This library offers a different pattern than iterators based on indexed loops. Index loops are very common in game programming and scientific computing. The loops included in the library reflects the ones used in Dyon.
You can create your own custom loops by implementing the Lup
trait.
Motivation
- Closer to mathematical notation than the iterator pattern
- Reduces chance of logical errors when solving complex problems
- Supports
continue
,break
orreturn
from within the loop - Packed notation for nested loops,
i in 0..3, j in 0..3 =>
- Short-hand notation with safe range,
i, j by list =>
- Automatically infers evidence type of secrets
- Can be used for numeric brute-force theorem proving
- Ergononmic when working with vectors up to 4 dimensions
Usage
The loops Any
, All
, Max
and Min
uses the Secret
structure.
This type contains evidence that justifies the value.
Here is a simple example using the Any
loop and the by
syntax:
#[macro_use]
extern crate lup;
use lup::Any;
fn main() {
let words = vec!["mary", "had", "a", "little", "lamb"];
println!("Words:");
println!("{:?}\n", words);
// Find the word "lamb".
let lamb = lup!(Any<_>: i by words => {words[i] == "lamb"});
println!("Is there any word `lamb`?");
println!("{}\n", lamb.value); // Prints `true`.

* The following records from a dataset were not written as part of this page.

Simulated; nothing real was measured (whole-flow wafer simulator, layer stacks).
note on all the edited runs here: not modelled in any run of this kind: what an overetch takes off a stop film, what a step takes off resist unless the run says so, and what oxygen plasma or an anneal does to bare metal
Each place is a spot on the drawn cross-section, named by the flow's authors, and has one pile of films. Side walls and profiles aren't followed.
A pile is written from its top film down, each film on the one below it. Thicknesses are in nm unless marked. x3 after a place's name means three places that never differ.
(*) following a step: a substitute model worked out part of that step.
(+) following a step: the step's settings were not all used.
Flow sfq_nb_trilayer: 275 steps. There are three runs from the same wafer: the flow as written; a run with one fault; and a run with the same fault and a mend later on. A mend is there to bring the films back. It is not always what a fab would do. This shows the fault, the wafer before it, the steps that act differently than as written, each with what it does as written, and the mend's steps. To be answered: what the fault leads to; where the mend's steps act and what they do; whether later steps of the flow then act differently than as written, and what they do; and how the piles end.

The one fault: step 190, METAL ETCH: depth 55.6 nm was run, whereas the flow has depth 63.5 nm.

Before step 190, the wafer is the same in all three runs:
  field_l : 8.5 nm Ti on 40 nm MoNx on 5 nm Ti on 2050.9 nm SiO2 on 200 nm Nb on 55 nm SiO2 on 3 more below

println!("What is the evidence?");
println!("{:?}\n", lamb.evidence); // Prints `Some(4)`.
println!("Using the evidence to find the word:");
println!("{}\n", words[lamb.evidence.unwrap()]); // Prints `lamb`.
}
The by
syntax uses the range from the list.
In the example above, this is the same as:
lup!(Any<_>: i in 0..words.len() => {words[i] == "lamb"})
Here is a slightly more complex example:
#[macro_use]
extern crate lup;
use lup::Any;
fn main() {
// Create a 2D array.
let arr = [[1, 2], [3, 4]];
// Look for a number greater than 2.
let b = lup!(Any<_>: i, j by arr => {arr[i][j] > 2});
println!("{:?}", b.evidence); // Prints `Some((1, 0))`.
// Get the number that is greater than 2.
let ev = b.evidence.unwrap();
println!("{}", arr[ev.0][ev.1]); // Prints `3`.
}
In the example above, there are two loops, one with index i
and one with index j
.
The type of the result of the inner j
loop is Secret<(usize), bool>
.
The type of the result of the outer i
loop is Secret<(usize, usize), bool>
.
The Secret
type is used to combine results from loops to give meaningful answers.
Another example using the Max
loop:
#[macro_use]
extern crate lup;
use lup::Max;
fn main() {
let data = vec![
(1, 1),
(2, 2),
(3, 4),
(4, 4)
];
let a = lup!(Max<_, _>: i by data => {data[i].0 as f32});
let b = lup!(Max<_, _>: i by data => {data[i].1 as f32});
println!("{} vs {}", a.value, b.value); // Prints `4 vs 4`.
println!("{:?} vs {:?}", a.evidence, b.evidence); // Prints `Some(3) vs Some(2)`.
}
We convert to f32
since Max
is implemented only for f32
and f64
.
The evidence points to the item that first achieves maximum value.
Here is an example that demonstrates the full power of secrets:
#[macro_use]
extern crate lup;
use lup::{Any, Max};
fn main() {
let data = vec![
vec![1, 2, 6, 4, 5, 3],
vec![4, 6, 9, 3, 2, 1],
];
// Find out whether any list has a maximum value less than 7.
let search = lup!(Any<_>: i by data => {
lup!(Max<_, _>: j by data[i] => {data[i][j] as f32}).le(&7.0)
});
println!("{}", search.value); // Prints `true`.
println!("{:?}", search.evidence); // Prints `Some((0, 2))`.
let ev = search.evidence.unwrap();
println!("{}", data[ev.0][ev.1]); // Prints `6`.
}
How do we know that a list has a maximum value less than 7? We know it because the maximum value of the first list is 6!
Secrets provide us with a meaningful reason why something is true.
In the example above, the secret of the Max
loop propagates to the Any
loop.
The example calls .le
instead of using <=
because Rust does not allow
overriding the return value of comparison operators.